The Best of (The Warner Bros. Sessions, 1985-1991)

Rhino 8122-74863-2

 

 

 
1. Tutu
2. Splatch
3. Catembe
4. Mr Pastorius
5. Amandla
6. Mystery
7. Chocolate Chip
8. The Doo-Bop Song
9. Trumpet Cleaning
10. Siesta/Kitt's Kiss/Lost In Madrid, Part 2
11. The Pan Piper
12. Summertime
13. In a Silent Way
14. Time After Time
15. Hannibal
 

Miles Davis - Trumpet
Marcus Miller – Bass, keyboards, drums, guitar, bass clarinet, soprano sax (tracks 1-5, 10)
Paulinho da Costa – Percussion (tracks 1, 2)
Adam Holzman – Synthesiser (track 2)
Steve Reid – Percussion (track 2)
Kenny Garrett – Alto sax (tracks 3, 511, 12, 13)
Al Foster – Drums (track 4)
Jason Miles – Synthesiser programming (tracks 4, 10)
Joe Sample – Piano (track 5)
Omar Hakim – Drums (track 5)
Don Alias, Bashiri Johnson – Percussion (track 5)
Easy Mo Bee – Keyboards, vocals (tracks 6-8)
A, B. Money, J. R. – Vocals (track 8)
Deron Johnson – Keyboards (track 8)
The Michel Legrand Orchestra (track 9)
John Scofield – Acoustic guitar (track10)
Omar Hakim – Drums (track 10)
Wallace Roney – Trumpet (tracks 11, 12)
The Gil Evans Orchestra and the George Gruntz Concert Jazz Band conducted by Quincy Jones (tracks 11,12)
Foley - Bass (tracks 13-15)
Adam Holzman – Keyboards (tracks 13, 14)
Joey DeFrancesco – Keyboards (track 13)
Benny Rietveld – Bass (tracks 13, 14)
Marilyn Mazur – Percussion (track 13)
Ricky Wellman – Drums (tracks 13-15)
Kei Akagi – Keyboards (track 14)
Munyungo Jackson – Percussion (track 14)
Deron Johnson – Keyboards (track 15)
Richard Patterson – Bass (track 15)
 

In the last years of his life, trumpeter Miles Davis signed with Warner Brothers, so this CD is a selection from his final recordings. By this stage, Miles had taken the principle of "less is more" to the extreme: playing short phrases over arrangements provided by the likes of bassist Marcus Miller and Easy Mo Bee. That economical style worked well on the recordings that Miles made earlier with Gil Evans, because Gil provided imaginative backings that suited Davis perfectly. But on these later albums the backings are generally too mechanized: sticking to disco or hip-hop grooves which are too repetitive to maintain one’s interest. And Miles’s playing is very erratic, marred by split notes and poor intonation. The flaws in Miles’s technique, which were noticeable back in his bebop days, are very evident here and often make his solo contributions sound like mere doodling.
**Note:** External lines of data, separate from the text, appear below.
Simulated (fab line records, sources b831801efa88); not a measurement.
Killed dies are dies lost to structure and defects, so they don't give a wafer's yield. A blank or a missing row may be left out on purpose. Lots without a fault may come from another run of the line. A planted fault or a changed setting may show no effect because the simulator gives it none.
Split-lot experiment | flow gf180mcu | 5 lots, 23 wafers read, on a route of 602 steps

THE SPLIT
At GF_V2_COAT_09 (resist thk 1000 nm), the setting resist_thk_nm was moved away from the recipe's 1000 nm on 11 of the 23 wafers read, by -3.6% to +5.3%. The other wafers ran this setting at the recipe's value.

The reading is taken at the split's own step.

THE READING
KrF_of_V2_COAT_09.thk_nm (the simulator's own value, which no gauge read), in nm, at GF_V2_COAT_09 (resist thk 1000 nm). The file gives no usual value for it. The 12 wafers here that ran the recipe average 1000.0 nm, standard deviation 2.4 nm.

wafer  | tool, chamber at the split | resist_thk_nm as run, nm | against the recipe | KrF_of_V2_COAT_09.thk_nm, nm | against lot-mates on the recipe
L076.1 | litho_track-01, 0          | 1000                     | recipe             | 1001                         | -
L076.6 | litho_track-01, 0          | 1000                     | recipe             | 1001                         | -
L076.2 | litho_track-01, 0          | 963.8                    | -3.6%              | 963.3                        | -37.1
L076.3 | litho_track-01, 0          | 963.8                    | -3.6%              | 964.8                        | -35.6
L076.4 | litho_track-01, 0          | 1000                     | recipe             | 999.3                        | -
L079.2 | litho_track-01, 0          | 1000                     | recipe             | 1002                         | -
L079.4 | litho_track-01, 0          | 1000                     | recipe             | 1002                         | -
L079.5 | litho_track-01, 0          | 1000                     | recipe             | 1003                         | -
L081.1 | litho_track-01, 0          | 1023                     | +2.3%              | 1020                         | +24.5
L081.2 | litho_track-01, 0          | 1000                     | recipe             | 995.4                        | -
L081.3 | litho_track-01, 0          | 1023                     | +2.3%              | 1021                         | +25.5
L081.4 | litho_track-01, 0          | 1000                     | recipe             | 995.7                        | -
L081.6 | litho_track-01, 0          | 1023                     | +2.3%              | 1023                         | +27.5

The most coherent tracks are The Pan Piper and Summertime, from the session at Montreux for which Quincy Jones persuaded Miles to revisit some of his former glories. Tutu is from the 1986 album which revived Miles’s career, and it’s certainly a catchy track - although it hardly stretches the trumpeter, whose playing is decorative rather than innovative. The last three tracks come from the posthumous CD Live Around the World and convey the excitement of the concert atmosphere, although Miles’ playing is still fragmentary and backed by funky accompaniments which tend to sound samey.

Trumpeter Wallace Roney, who plays on the two Quincy Jones tracks, contributed the sleeve-notes and they are remarkably ambiguous. He calls Miles "the Master" but he says that the tracks with Easy Mo Bee "sound like he is playing along with the radio" and he criticises the Marcus Miller arrangements for not using "real instruments". He also says that he would really have liked to write the liner notes for an album from Miles’s classic quintet of the mid-sixties, suggesting that he’s not so keen on these latter-day performances. Nor am I.